NAPYR - Not A Python Runtime

NAPYR is an acronym for "Not a Python runtime". Well, it isn't, but it comes close.

So, what is it?

If you are a end-user: it is a setup of common python DLLs to a special folder on your system, which defaults to %Program Files%\NAPYR. You need to have NAPYR installed to use a NAPYR-enabled application.

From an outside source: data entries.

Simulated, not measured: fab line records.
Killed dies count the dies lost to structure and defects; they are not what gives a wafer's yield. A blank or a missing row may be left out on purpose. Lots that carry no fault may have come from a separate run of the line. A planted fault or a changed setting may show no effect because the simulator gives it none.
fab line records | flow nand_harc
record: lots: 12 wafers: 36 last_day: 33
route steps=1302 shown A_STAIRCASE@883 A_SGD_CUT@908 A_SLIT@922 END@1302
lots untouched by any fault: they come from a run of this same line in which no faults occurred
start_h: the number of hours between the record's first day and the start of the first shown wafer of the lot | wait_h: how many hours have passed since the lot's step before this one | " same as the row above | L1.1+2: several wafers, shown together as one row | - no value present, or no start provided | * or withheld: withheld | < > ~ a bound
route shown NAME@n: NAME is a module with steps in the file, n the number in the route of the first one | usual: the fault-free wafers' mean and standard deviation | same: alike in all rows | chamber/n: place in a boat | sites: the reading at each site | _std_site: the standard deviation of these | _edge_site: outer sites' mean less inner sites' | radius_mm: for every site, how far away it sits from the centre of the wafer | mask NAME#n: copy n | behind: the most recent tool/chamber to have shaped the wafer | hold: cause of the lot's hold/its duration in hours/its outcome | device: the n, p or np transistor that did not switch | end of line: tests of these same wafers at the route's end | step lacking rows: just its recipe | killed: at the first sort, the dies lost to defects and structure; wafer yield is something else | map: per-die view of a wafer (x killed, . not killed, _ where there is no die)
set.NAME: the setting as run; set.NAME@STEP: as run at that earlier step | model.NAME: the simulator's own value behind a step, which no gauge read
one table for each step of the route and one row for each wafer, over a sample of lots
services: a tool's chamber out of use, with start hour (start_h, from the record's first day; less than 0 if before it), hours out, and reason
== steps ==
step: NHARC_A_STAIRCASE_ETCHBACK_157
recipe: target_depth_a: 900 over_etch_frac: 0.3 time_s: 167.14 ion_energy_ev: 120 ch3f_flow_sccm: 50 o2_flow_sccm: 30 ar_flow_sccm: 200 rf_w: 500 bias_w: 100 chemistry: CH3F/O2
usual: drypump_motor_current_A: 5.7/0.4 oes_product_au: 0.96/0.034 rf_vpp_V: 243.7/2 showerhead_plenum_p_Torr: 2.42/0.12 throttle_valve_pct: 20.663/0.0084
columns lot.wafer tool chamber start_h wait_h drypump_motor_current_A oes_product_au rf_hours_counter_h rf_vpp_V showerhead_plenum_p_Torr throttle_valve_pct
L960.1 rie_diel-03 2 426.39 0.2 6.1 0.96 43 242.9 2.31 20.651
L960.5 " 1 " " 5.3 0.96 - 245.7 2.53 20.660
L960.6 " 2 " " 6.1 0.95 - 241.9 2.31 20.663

If you are a developer: it is a setup of common python DLLs, so you don't need to package them in your installer.

What does it include?

It includes the python runtime DLL, the win32all runtime DLLs and wxPython runtime DLLs. It comes with a nice installer, and an uninstaller, courtesy of the fine NSIS.

Restrictions

NAPYR currently runs only on Windows NT/Windows 2000/Windows XP. It does NOT run on Windows 95/Windows 98/Windows ME.

Download and Installation

You can download the single-file installer here. You can also download the source separately, here.

Licenses

This setup contains parts covered by different licenses. Man, do I hate that lawyer stuff! Anyway, here we go:

Usage for end-users

Nothing, really. All you have to do is install NAPYR, if you want to use a NAPYR-enabled application.

Usage for developers

NAPYR uses a patched version of py2exe to do its magic. Its not very impressing magic, granted, but it works. The McMillan Installer is currently not supported. OK, how does it work?

The py2exe-patch

The patch is simple, really. If the .pyd cannot be found in the local directory, the environment variable NAPYR_PATH is looked up. It must point to a directory where the .pyd can be found. I told you it was simple, didn't I? But you want the details, so here we go: the original code has this line:

    # Should catch IOError and convert into ImportError ??
    fp = open(pathname, desc[1])

which will be replaced by this block:

fp = None
try:
    fp = open(pathname, desc[1])
except IOError:
    import nt
    pathname = "%s\\%s" % (nt.environ["NAPYR_PATH"], oldpathname)
    fp = open(pathname, desc[1])
dict['__file__'] = pathname
return 0, imp.load_module(fqname, fp, pathname, desc), dict

Why Windows NT/2K/XP only?

Because I don't want to modify the path on Windows 9x - that involves patching the autoexec.bat, which I don't have enough willpower to do.